Pride in the In-Between
- Jun 4
- 3 min read
This is written for the people who don’t feel they are seen as “queer enough” to celebrate pride and be loud about their identity. Although pride is always a celebration for everyone, I want to pay special attention to those in the closet, experimenting with labels or queer people in a straight passing relationship: this is both a reminder for all of you, and myself, that queer is queer, and pride is for us too!
As someone with a very fluid sexuality and an even more complicated relationship with gender, I often struggle to let myself enter queer spaces as I'm worried I wouldn't be accepted. Recently, after almost 2 years of hesitating, I met some friends in the LGBTQ+ lounge in my university. And yes, it was a lovely space, with lovely people, but I still felt… weird? I am very, and have been for years, proud and confident in myself as a queer person but I'm still constantly on edge that someone may feel that I don't belong in these spaces because of how I present myself externally. If you add that, my nightly worry to join a queer writing group, despite it sounding like a place I would absolutely thrive in, and years of sitting in-between, this feeling starts to become heavy.
Although I likely would be welcome with open arms in all of these spaces, this has become a personal fear of mine, and I know for many others, that I might not deserve my place in the community some of the time. Where does this come from? Will we ever really know?

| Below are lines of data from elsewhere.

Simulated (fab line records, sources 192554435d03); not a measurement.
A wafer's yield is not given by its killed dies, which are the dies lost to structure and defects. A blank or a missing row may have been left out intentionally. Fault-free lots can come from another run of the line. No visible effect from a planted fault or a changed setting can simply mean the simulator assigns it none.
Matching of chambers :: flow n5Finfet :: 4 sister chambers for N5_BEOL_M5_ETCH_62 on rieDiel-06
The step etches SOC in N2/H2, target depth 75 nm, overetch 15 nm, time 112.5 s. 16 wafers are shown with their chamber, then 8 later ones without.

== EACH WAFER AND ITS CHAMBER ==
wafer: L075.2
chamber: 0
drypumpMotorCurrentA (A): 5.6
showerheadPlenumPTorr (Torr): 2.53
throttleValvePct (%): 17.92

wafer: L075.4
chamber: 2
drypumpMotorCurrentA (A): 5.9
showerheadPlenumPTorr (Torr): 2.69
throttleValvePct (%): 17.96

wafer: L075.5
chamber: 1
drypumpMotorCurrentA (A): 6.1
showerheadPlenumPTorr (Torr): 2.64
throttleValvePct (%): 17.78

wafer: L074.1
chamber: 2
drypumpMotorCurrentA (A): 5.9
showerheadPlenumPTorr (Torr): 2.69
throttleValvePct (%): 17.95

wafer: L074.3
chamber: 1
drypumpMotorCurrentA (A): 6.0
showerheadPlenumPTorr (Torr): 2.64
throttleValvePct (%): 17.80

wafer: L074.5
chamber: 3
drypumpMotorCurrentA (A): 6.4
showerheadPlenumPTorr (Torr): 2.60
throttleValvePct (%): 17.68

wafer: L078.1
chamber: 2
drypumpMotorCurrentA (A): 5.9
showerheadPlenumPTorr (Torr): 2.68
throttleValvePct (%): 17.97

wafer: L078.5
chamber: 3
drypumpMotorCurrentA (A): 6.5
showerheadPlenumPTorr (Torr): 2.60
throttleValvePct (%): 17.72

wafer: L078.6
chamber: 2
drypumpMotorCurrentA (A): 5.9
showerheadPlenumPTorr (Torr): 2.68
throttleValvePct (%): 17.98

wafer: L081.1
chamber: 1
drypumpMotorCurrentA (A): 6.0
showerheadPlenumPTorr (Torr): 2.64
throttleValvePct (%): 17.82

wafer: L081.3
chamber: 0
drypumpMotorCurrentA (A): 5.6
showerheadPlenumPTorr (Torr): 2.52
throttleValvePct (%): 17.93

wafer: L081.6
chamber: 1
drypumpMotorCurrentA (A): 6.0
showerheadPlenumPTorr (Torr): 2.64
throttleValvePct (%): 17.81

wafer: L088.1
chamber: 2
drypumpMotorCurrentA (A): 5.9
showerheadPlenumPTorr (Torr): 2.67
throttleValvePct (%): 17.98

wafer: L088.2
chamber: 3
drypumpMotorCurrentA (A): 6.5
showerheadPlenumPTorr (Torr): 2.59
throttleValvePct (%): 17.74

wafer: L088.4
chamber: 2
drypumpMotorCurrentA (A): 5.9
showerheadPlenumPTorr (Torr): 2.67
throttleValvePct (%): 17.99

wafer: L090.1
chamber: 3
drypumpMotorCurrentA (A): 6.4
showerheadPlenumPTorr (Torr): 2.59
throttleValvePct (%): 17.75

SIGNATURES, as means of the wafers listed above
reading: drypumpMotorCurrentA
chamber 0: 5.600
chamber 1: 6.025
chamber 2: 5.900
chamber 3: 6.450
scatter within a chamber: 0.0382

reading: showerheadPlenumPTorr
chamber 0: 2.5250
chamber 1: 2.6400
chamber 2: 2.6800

But there is somewhere we can start, as with most social issues and stereotypes. The good old media. Bisexual women especially are often shown as “trying to be quirky” or just experimenting, even more so when they are in a straight passing relationship. Or the fashion stereotype of gender. Non-binary people, especially in TV, traditionally have that androgynous look nailed down, making it difficult for non-binary people who do not choose to present in this way to feel validated, have their pronouns used correctly or feel comfortable in queer spaces.
What about two queer people in a straight-passing relationship? Or just one person in a similar dynamic? Or people under the trans+ umbrella that are not fully out or do not present the way society expects them to? That doesn't take anyone’s identity away, and everyone still deserves to be confident in presenting and advocating for themselves in whatever way works best. But a lot of us do have that mental block because of stereotypes and our own perception of how we need to “fit in” to be accepted.
The first step to tackling that, even on a small level, is talking about this. I know I'm not the only one who feels like this, hence why it felt so important to write this. A large part of LGBTQ+ pride in general is community which is such a beautiful thing in so many ways. It can help us find role models to look up to, get advice, make long lasting connections and overall help us feel more accepted and valid in our own identities and experiences.
So, you know what, I am going to go to that writing group later this week and I will sit in the LGBTQ+ lounge as and when I want to. This doesn’t mean my feelings from before will suddenly disappear but it's a step in the right direction, just in time for Pride Month!